But where does this smell come from? No, it’s not just a cloud of pumpkin spice wafting in the breeze. Instead, it has a unique scientific explanation.
As the day shortens and incident solar radiation shrinks, trees and other vegetation begin to prepare for winter. But unlike mammals, they don’t grow a winter coat — they shed their extra layers.
Leaves are designed to produce “food” for the plant — glucose — through the process of photosynthesis. They take in six carbon dioxide and six water molecules at a time and, with a bit of sunlight, reshuffle them to form glucose and six oxygen molecules. That’s why plants are said to “purify” the air. They add breathable oxygen to it. But even though this reaction produces energy for the plant, it takes a lot of work to sustain.
In the fall, when the energy needed to create the “food” outweighs the energy afforded to the plant by the food itself, the leaves are no longer needed — and with that, the tree bids them farewell.
When the leaves fall, they die. As they take their last breath, they “exhale” all sorts of gases through tiny holes known as stomata. Among these compounds released are terpene and isoprenoids, common ingredients in the oils that coat plants. Terpenes are hydrocarbons, meaning their main ingredients are hydrogen and carbon. Pinene, a species of terpene, smells like — you guessed it — pine. It’s a main ingredient to the saplike resin that repairs the bark of conifers and pine trees.
Occasionally, these gas molecules excreted by plants — known as volatile organic compounds — interact with variants of nitrous oxide. This can lead to ozone production, which can smell a bit like chlorine or the exhaust of a dryer vent.
In addition to the release of gases contained within dying vegetation, two other effects contribute to the emotion-evoking scent that accompanies a northwest autumn breeze: decomposing plant matter, and pollutants trapped at the ground levels during the fall months.
The soil in most parts of the world is rich in Geotrichum candidum, a fungus that causes rotting and decomposition of fruits and vegetables and dense plant matter. In fact, Geotrichum candidum has been sampled on all seven continents. This is just one of many species that erodes away as deceased organisms, the chemical reactions of which contribute to the smell of “fall.”
Moreover, when autumn rolls around and the polar vortex builds across the poles, the three-dimensional profile of the atmosphere changes. It becomes structured in a very stable way. The ground cools off rapidly when the sun sets, radiating its energy upward into the atmosphere. A layer of warm air forms several hundred meters above the surface, trapping pollutants below.
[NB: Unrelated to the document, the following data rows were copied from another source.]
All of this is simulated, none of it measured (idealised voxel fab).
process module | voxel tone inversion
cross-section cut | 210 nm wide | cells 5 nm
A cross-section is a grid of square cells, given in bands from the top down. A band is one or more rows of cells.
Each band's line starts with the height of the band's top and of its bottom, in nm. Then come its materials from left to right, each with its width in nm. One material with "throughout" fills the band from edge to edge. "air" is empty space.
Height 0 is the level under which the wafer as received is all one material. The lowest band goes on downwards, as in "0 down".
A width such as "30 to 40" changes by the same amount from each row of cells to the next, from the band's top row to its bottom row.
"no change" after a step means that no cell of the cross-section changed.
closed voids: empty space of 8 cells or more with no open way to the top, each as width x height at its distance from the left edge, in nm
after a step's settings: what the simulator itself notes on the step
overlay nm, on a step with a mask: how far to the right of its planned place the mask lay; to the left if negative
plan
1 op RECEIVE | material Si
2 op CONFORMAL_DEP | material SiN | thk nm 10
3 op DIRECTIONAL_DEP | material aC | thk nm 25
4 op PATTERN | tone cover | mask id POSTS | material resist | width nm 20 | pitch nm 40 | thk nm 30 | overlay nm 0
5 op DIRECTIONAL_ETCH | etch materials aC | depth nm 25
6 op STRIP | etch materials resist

That’s why you can sometimes smell Canadian wildfire smoke in the late summer and early fall, primarily from mid-August through late September. The position of the jet stream changes, as well, sinking to lower latitudes and becoming more efficient at transporting airborne particulates across the northern tier of the nation.
Sometimes you hear expressions about “smelling” where the air comes from. Though it may sound apocryphal, it is true — air masses often carry with them their trademark scents. Those in the Midwest and Great Plains often recount a stormy day as “smelling like a tornado.” This may, in fact, be the result of a Gulf of Mexico air mass transported northward, dragging the scent of mangrove and tropical vegetation. Considering that fronts frequently travel at over 40 mph, it makes sense — in essence, you’re receiving the air from somewhere else before it can diffuse enough to rid itself of any odor.
All told, the scent of fall is magical. Though it means winter is just around the corner, savor it. It’s a time of rest and respite. Fall is a transitional period and the start of something new.